The Republican-controlled New Hampshire State Legislature has introduced multiple pieces of legislation to repeal the Regional Greenhouse Gas Initiative (RGGI), gut the state’s renewable energy standard, and allow utility companies to purchase solar installations.
The bill to repeal the state’s involvement in RGGI (HB 208), which has reduced emissions in nine New England states by 40% since it was created, was eventually amended in the New Hampshire State Senate to eliminate the repeal provisions. The amended bill, which adjusts how auction proceeds should be allocated, passed the Senate but the House did not agree to the changes.
Representative Howard Moffett wrote of the RGGI repeal effort:
Well more than 100 members of the public attended. Dozens spoke in opposition to RGGI repeal. Of the four who spoke in favor of the bill, two were members of the House Republican leadership, one was concerned about communist plots and the fourth was the director of Americans for Prosperity-New Hampshire, funded by the Koch brothers’ oil and gas interests.
Three bills were also introduced to rollback New Hampshire’s RES that requires 25% of the state’s electricity to be renewable energy by 2025. HB 143 would include hydroelectric plants (including electricity from Canada) in the RES, similar to the attempt by Governor Paul LePage to include large hydroelectric plants from Canada in Maine’s RES. HB 143 got stuck in the House Science, Technology, and Energy Committee. HB 234 would eliminate the “Classes” defining energy sources eligible to meet the standard, effectively eliminating the renewable energy industry in favor of hydroelectric power. HB 234 was voted down in the House Science, Technology, and Energy Committee.
The third anti-RES bill, HB 543, would have repealed the RES. It also failed to pass out of the House Science, Technology, and Energy Committee.

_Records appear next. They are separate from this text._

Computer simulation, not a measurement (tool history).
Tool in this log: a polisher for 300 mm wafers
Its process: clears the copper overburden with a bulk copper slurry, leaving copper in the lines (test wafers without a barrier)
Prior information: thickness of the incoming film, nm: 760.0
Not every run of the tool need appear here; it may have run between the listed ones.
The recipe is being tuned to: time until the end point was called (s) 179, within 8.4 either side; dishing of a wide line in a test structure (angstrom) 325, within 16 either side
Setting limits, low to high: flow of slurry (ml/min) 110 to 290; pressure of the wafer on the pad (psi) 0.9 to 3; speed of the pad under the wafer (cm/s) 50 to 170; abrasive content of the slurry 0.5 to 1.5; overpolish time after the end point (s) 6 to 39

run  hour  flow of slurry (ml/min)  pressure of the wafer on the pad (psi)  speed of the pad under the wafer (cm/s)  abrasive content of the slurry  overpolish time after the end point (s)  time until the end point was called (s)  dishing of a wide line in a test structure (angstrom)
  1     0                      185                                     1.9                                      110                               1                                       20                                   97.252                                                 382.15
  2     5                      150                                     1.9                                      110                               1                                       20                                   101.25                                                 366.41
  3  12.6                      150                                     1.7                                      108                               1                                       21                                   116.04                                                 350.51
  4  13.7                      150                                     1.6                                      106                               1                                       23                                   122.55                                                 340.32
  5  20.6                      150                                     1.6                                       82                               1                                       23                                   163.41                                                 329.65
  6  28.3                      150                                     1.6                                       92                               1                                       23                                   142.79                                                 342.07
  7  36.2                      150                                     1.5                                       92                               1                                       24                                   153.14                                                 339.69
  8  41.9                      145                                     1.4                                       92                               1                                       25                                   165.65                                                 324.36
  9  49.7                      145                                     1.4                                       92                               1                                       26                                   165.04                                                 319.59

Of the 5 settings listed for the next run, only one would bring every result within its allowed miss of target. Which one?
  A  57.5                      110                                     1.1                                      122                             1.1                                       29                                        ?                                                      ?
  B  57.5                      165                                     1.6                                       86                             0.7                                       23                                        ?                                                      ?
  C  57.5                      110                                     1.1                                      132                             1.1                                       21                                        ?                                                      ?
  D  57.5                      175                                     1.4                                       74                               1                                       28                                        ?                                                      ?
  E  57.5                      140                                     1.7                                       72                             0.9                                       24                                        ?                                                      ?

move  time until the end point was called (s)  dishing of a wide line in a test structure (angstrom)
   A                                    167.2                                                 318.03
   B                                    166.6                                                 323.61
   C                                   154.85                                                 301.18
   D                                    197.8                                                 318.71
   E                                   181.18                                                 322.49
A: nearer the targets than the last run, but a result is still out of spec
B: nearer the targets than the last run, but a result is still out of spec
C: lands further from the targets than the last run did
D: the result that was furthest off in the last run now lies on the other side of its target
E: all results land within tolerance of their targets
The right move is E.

Finally, SB 117, would have more easily allowed utilities to buy solar installations, by eliminating the requirement to show the benefits and impacts of solar on ratepayers. According to the New Hampshire Union Leader, “Utility companies backed the bill, but solar energy proponents feared the changes would allow the utilities to buy solar systems and take them off the grid.” The bill passed the State Senate but was killed in the House Science, Technology, and Energy Committee.